Author Response File: Author Response.pdf

Reviewer 2 Report

The manuscript is on topic in the field of thick wall pipe separation under the cyclic action of pneumatic impact load. Experimental results are presented that describe the features of loading and separation of a GCr15 steel pipe with an outer diameter of 30 mm and a wall thickness of 6 mm into segments of 50 mm in length. The research results are interesting, relevant and the manuscript is recommended for publication. However, several points should be clarified before publishing.

1. Load values F and load change intervals ΔF are not specified in the paper. The authors write (Lines 133-135): “Therefore, the regulation of the impact load size and loading frequency of the tube can control the initiation and expansion of cracks.” Loading frequency is analyzed in the paper and the main attention of the authors is devoted to this, but “impact load size” is not analyzed. Equations for F and ΔF (Equations (11) and (12)) are given, but the values of these parameters are not specified.

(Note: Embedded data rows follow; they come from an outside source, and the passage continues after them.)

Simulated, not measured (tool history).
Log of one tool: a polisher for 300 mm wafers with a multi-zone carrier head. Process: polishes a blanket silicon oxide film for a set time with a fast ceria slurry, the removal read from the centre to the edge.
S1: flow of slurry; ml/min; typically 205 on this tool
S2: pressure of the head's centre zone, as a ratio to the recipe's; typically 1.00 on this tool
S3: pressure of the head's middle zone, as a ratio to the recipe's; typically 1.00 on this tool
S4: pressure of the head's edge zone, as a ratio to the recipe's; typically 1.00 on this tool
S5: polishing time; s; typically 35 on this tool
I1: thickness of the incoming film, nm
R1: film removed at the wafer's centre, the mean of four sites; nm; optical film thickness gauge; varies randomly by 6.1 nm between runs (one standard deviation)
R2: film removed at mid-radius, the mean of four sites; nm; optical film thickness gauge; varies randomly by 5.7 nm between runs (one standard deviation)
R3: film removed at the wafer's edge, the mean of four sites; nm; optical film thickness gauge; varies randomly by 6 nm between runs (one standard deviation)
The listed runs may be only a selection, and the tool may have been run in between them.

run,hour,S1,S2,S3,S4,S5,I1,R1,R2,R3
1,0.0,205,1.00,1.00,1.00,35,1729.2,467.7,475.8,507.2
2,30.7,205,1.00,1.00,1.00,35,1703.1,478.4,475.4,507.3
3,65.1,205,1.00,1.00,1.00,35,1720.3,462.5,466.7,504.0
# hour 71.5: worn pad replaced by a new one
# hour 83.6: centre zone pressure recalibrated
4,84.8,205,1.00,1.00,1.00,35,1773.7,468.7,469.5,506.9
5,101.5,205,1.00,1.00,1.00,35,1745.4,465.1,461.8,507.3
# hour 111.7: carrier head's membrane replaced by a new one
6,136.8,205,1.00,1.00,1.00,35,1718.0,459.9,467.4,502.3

2. There is a problem with the denomination of the “the groove depth” parameter. Line 91, Equations (3), (5), page 4, Line 167, Table 1 - this parameter is denominated as “t”. Figure 2, Line 161, Figure 4 - this parameter is denominated as “h”.

3. Line 102. What does “R” mean?

4. There is a problem with Table 2. Obviously, the last two columns are unnecessary. There is no line with "Test number IV".

5. Table 2, Line 190. It is not clear how the termination frequency 4.5 Hz and 3.5 Hz were obtained if the initial frequencies were 15 and 25 Hz, respectively, and the frequency change interval was 2 Hz?

6. Line 291. It's not clear where the value of 13 Hz comes from?

7. Line 299. Obviously, instead of "Fig. 10(b)" there should be " Fig. 10(a)".

8. “Reference”. The authors do not make any references to papers from the journal to which they submit the manuscript. How can this be explained? Are the authors unfamiliar with the papers from this journal? The topic of the manuscript does not coincide with the topic of the journal?

Author Response

1.Load values F and load change intervals ΔF are not specified in the paper. The authors write (Lines 133-135): “Therefore, the regulation of the impact load size and loading frequency of the tube can control the initiation and expansion of cracks.” Loading frequency is analyzed in the paper and the main attention of the authors is devoted to this, but “impact load size” is not analyzed. Equations for F and ΔF (Equations (11) and (12)) are given, but the values of these parameters are not specified.

Authors’ response:

Thanks a lot for the reviewer’s comments.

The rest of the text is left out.